Abstract: A Qualitative Investigation of Barriers to Underrepresented Minorities Applying to Doctoral Programs in Social Work (Society for Social Work and Research 26th Annual Conference - Social Work Science for Racial, Social, and Political Justice)

A Qualitative Investigation of Barriers to Underrepresented Minorities Applying to Doctoral Programs in Social Work

Friday, January 14, 2022
Liberty Ballroom N, ML 4 (Marriott Marquis Washington, DC)
* noted as presenting author
Maryam Rafieifar, PhD, Doctoral Candidate, Florida International University, Miami, FL
Richard Beaulaurier, PhD
Background and Purpose: Despite scholarships, fellowships, and graduate assistantships targeted to recruit minority candidates, doctoral classes continue to lag behind MSW and BSW programs graduates from traditionally underrepresented groups, which may deprive them of faculty and other leadership openings. This study sought to understand social factors that deter minority students from considering pursuing doctoral education.

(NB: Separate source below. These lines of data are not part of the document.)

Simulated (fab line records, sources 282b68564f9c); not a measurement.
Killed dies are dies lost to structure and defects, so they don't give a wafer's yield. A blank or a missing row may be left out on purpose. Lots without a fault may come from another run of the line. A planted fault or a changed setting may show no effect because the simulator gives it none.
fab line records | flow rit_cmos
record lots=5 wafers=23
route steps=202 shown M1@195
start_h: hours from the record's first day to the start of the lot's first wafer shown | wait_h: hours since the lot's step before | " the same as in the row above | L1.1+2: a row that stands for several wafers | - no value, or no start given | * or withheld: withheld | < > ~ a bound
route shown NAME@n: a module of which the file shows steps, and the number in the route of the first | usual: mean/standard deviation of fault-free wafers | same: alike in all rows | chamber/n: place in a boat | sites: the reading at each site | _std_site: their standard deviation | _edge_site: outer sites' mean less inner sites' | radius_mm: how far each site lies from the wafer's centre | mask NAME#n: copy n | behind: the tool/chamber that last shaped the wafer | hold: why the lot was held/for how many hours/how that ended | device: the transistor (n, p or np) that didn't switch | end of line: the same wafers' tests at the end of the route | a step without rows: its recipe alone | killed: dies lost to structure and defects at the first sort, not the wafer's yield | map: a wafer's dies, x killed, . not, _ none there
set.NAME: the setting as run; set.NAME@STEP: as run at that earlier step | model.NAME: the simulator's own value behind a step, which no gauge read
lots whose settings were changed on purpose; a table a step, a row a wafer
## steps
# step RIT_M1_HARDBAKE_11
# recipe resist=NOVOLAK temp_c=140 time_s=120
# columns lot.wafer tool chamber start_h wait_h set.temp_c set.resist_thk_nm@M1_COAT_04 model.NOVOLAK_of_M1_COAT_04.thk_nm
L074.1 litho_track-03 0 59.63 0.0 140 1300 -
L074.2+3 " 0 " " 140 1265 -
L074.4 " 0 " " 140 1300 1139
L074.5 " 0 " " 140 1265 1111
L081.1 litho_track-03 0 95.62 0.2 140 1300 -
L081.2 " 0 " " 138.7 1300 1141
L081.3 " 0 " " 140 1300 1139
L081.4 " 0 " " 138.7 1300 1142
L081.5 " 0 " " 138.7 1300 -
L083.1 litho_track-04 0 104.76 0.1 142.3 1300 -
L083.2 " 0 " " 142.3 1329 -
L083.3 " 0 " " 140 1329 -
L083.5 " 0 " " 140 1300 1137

Methods: The sample was drawn from students in a School of Social Work at a federally designated Minority-Serving Institution (MSI) and Hispanic-Serving Institution (HIS). The site was chosen due to its high concentration of high-GPA African American and Latinx students. Criterion-based sampling resulted in a sample of 18 students 14 of whom indicated they were not interested in pursuing doctoral study. A member of the team identified students who had GPAs of over 3.75, and who were either Latinx or Black. Semi-structured interviews were conducted, digitally recorded, and transcribed. Transcripts were coded using open coding technics, as well as drawing on a priori codes drawn from the literature. All a priori codes used in later analyses earned their way into the analysis by being linked with quotations from respondents. Codes produced in the open coding process were used to develop higher order concepts and themes that emerged in subsequent analyses. Throughout the analysis, the team engaged in negative case analysis and constant comparison techniques to help ensure consistency and fidelity.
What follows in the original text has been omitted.